Morning Report: More on Friday’s jobs report

Vital Statistics:


Last Change
S&P futures 2756 0.4
Eurostoxx index 371.87 1.24
Oil (WTI) 56.47 0.4
10 year government bond yield 2.65%
30 year fixed rate mortgage 4.32%


Stocks are flattish on no real news. Bonds and MBS are flat.


The upcoming week has a lot of economic data, however most of it is not housing related, and probably won’t be market-moving either. The biggest housing-related number will be new home sales and construction spending. We will also get inflation data and industrial production.

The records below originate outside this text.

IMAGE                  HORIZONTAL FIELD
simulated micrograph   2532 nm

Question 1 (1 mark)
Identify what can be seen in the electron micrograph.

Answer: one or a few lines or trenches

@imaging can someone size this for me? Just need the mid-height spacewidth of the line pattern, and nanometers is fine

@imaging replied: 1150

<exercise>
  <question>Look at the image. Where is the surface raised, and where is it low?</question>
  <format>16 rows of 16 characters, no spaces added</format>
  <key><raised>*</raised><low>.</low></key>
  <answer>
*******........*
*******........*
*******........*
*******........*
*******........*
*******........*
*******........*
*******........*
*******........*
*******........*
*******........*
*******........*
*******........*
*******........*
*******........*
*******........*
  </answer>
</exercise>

Friday’s payroll number was a definite downward surprise, and the question is whether this indicates a slowing labor market? Extremely low job prints happen occasionally we had sub-20k months in Sep 2017 and May 2016. Both prints ended up being a blip, and there is a good chance this gets revised upward in next month’s number. The number to take away from the jobs report is the increase in average hourly earnings. Average hourly earnings are a notoriously non-volatile series, and this one keeps inexorably increasing by larger and larger amounts.


average hourly earnings


Just because the US economy is doing relatively well, that doesn’t mean things are rosy overseas. China has had some bad days in the stock market, and the cracks are starting to appear in the economy. In Europe, the German Bund yield (The European benchmark) is about to go negative. Growth estimates have been slashed from 1.7% to 1.1%. So there is a bit of a global slowdown, and it means that we will probably take some shrapnel in the form of lower rates.


CFPB Chair Kathy Kraninger appeared before the House Financial Services Committee last week, and the commentary broke down along partisan lines. Democrats, pining for the Cordray days, had a laundry list of complaints, ranging from a de-emphasis on payday lenders to kvetching about changes in internal reporting lines. Republicans generally supported her and the agency’s end of regulation by enforcement. Kraninger reaffirmed the Agency’s commitment to chasing bad financial actors.

14 Responses

  1. Leaving aside the actual merits of the policy, I wonder if Warren appreciates that the government and the Democratic party as institutions may not have as much credibility with the public as the targets of her proposed anti-trust actions.

    Liked by 1 person

    • This is all about forcing the these companies to de-platform the right


      • I don’t see how that applies to Apple. If anything, forcing them to open up the Apple app store or allow unapproved applications to be installed would do the opposite.

        Not everything is about straight partisan politics.

        It will be interesting to see if Warren applies her analysis of platforms and content co-ownership to Hollywood and threatens anti-trust action against Disney or Netflix for owning the content and the platform and leveraging one to grow the other.

        Liked by 1 person

    • What are her future political aspirations? Attacking the biggest collective pools of progressive wealth in the country does not seem like the behavior of someone who plans to be elected supreme ruler and overlord one day.


  2. Read Max Boot’s column. Its amazing how Trump has turned people into John McCain.


  3. How can you argue that demographics are electoral destiny while at the same time urging your side to stop having kids due to the injustice of bringing them into a world ravaged by global warming?


    • check your internal logic


    • I think there are distinct groups making those arguments even if there is some overlap. Also I think there is some “well, I’m not going to have kids, but the next generation is going to come from somewhere” argument in there.

      And, of course, immigration. Unchecked non-assimilated imlmigration will being about utopia.


  4. Serious question, how is this not cultural appropriation?